The file docker-compose.yml contains the configured containers for the postgreSQL and its Admin view option. Execute inside the folder, the command:
docker compose up -d
A file with information from the crawled data is provided. Load the studentdb with the next command:
cat data_modelling.sql | docker exec -i pg_container psql -U postgres
There is the option to run within pip or poetry. With pip, install the requirements file.
pip install -r requirements.txt
Poetry manages virtual environment. For this development, Python 3.10. For installing different Python versions, you should install PYENV.
pyenv install 3.10
pyenv local 3.10 #Activate local python
Since Poetry has been installed. You should allocate the terminal where the location of the pyproject.toml and execute the command that will read and bring the modules that match poetry.lock accordingly.
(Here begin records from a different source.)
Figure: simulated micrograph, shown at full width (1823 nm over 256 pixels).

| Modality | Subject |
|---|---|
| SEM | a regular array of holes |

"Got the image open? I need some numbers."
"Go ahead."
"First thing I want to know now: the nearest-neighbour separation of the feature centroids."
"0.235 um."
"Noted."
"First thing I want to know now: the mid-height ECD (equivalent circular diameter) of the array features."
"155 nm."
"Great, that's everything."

After installing python3.10 You can activate the virtual environment for Poetry inside the folder that contains the files mentioned above with the command:
poetry shell
Install the packages to poetry when is activated.
poetry install
The first command to run in the project is to create the tables. Thus, you have to create the tables running the script accordingly.
poetry run python create_tables.py
To make the ETL´s run, you have to run the "etl.py"
poetry run python etl.py
To check basic test that evaluates the work, we should run the notebook with the name "test.ipynb".